MEXICO CITY, MX.- The situation of violence in Mexico and the social and economic marginalization puts thousands of children and adolescents at risk of being recruited by organized crime, as well as bringing them closer to two destinations: jail or death.
This was stated on Tuesday by the National Citizen Observatory (ONC) and the Network for the Rights of Children in Mexico (Redim), which warned that between 145,000 and 250,000 minors are at risk of being recruited by some organized crime group.
Participating in the forum “Adolescent Justice in Mexico”, organized by the National System for the Protection of Children and Adolescents (SIPINNA), the organizations warned that being young in Mexico is dangerous, especially in the absence of public policies to address the general violence in the country.
“The public policies that exist are electoral and reactive,” said Francisco Rivas, director of ONC.
For her part, Tania Ramirez, executive director of Redim, mentioned that the criminalization of child recruitment is urgent because, when minors enter the criminal work networks, one has to start from the premise that they are victims rather than perpetrators.
“Punitive policies, far from rights, and increased penalties for young people are not a solution; the solution lies in resolving the social causes that make children and adolescents see their affiliation to organized crime as the only way to survive,” she said.
Last September, Redim and ONC published the report “Reclutamiento y utilización de niñas, niños y adolescentes por grupos delictivos en México” (“Recruitment and use of children and adolescents by criminal groups in Mexico”) It reports that 22.3% of minors between six and nine years of age stated that they were victims of mistreatment.
The young people are not there voluntarily, they come from a context of violence and have no other way out; yes, it is poverty, but also in some cases, their lives depend on their affiliation to crime”.
The activist emphasized that the recruitment of minors cannot be considered as a type of trafficking or child labor, because this would make the problem even more invisible. “Work is a right, recruitment is a crime,” she said.
Rivas indicated that not only the big cartels use minors; there are also criminal families, gangs in neighborhoods and small groups.
“For them, minors are cannon fodder that are easily replaced in case they are arrested or killed,” he stated.
He also emphasized that there is not just one type of recruitment: it can range from kidnapping, drug trafficking or extortion. In other words, minors are not only ‘hawks’, but are trained to participate in all criminal activity.

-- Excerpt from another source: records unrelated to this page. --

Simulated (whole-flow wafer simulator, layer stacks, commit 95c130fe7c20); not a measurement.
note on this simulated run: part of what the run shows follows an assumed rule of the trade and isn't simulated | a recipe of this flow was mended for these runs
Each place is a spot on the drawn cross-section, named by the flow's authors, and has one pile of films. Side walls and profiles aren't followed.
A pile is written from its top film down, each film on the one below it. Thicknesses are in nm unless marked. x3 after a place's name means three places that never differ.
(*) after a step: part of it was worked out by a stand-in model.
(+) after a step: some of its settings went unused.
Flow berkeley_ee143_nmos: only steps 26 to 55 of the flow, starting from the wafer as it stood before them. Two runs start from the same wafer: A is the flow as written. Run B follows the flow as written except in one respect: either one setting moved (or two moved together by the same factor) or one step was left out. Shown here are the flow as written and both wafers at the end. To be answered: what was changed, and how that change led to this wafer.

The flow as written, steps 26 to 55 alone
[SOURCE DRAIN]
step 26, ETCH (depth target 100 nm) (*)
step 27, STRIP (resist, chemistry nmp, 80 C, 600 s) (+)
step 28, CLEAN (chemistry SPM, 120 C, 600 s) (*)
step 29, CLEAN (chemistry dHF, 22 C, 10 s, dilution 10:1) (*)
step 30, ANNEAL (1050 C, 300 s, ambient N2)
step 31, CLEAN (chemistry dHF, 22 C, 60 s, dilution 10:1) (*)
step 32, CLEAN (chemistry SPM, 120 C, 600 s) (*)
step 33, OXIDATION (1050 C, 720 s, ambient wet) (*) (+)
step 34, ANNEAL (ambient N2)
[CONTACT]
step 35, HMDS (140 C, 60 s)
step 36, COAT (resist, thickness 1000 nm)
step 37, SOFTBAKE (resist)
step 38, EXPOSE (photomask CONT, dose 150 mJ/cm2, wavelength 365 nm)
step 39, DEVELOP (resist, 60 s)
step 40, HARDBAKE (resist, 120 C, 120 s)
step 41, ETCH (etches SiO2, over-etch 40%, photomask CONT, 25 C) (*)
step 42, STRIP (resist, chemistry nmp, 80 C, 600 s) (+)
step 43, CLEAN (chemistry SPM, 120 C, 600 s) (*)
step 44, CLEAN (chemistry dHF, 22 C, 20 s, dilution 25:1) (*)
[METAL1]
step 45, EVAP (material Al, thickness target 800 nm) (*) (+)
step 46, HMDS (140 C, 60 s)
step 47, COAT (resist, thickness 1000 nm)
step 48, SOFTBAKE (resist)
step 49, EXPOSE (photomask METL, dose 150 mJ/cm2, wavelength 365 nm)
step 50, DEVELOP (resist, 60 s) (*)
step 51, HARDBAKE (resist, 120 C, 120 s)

Rivas stated that in order to protect the sector it is urgent to create an official database on minors recruited (it does not currently exist), as well as to address the general situation of violence in the country and the implementation of specific public policies.
According to another report by the National Human Rights Commission (CNDH), of the total number of adolescents in detention centers, 35% said they were part of a criminal group, while 27% said they had committed a crime in association with the gang of which they were a member.
The link to a criminal group is, on occasions, the only way for minors to escape from a context of social and economic marginalization”.